Gordon Humphrey, a former two-term Republican senator from New Hampshire, said he donated to Democratic candidate Conor Lamb in Pennsylvania’s 18th congressional district special election held last week—the first time in 50 years he’s given money to the opposing party.
In an op-ed for USA Today, Humphrey—a vocal critic of Donald Trump—admitted he “rejoiced” when Lamb defeated Rick Saccone, who ran on the premise he was “Trump before Trump.”
Humphrey suggested it “would be healthy” for Lamb to lead “an anti-Trump wave that could wash away many Republicans in November” as the party “increasingly [kowtows] to a president who is utterly without principle or decency, a demagogue who trades in the basest human emotions, whose chaotic persona and bizarre conduct strongly suggest a dangerously unhealthy mind.”
The former GOP senator wrote the Democratic PA-18 candidate inspired him to “personally urge prominent Republican campaign strategists to promote Lamb as a means to begin the containment of Trump’s poisonous presidency.”
“As a former Republican who is still a Reagan conservative, I believe we need more Conor Lambs as an antidote to Trump's poison,” Humphrey said. “This is no time to obsess over party labels. Electing candidates of either party who will stand up to Trump is the first step in restoring a normal, decent, civilized America. It’s the first step to making America great again, in the best sense of that expression.”
Humphrey also urged fellow Republicans to “dump Trump in 2020.”
“Many hope the president will be removed before then,” Humphrey claimed. “But even if special counsel Robert Mueller survives the daily attacks by Trump and his staff and produces incontrovertible evidence of an impeachable offense, it’s doubtful enough Republicans would do their constitutional duty and support impeachment and conviction. Too many have drunk too much Trump-Aid.”

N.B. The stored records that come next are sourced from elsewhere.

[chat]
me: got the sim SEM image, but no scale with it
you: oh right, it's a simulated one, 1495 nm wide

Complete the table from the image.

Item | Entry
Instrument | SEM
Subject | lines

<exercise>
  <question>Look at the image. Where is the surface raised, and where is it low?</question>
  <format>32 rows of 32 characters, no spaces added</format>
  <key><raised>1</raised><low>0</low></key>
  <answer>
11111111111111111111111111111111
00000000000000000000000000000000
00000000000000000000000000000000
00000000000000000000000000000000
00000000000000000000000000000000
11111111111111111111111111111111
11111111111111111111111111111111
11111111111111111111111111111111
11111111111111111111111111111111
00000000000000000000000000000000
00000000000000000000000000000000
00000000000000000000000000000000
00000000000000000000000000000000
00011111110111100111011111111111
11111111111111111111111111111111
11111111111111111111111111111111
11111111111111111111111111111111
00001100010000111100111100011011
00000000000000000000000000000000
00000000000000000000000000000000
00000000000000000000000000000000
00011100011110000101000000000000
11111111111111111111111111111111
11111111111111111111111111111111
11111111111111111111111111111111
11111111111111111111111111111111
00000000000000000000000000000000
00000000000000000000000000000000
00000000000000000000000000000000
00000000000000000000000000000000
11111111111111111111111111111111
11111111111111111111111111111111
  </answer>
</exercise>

Humphrey went on to implore “good men and women” to “explore an independent run” outside the traditional two-party system for the 2020 presidential election.
“Enough party rancor,” he wrote. “We need a president independent of parties who will restore dignity to the White House, civility to public discourse and respect for constitutional principles and the rule of law; who can build a confident consensus around national purpose, give us back our self-respect and elevate America again to a high standing among great nations.”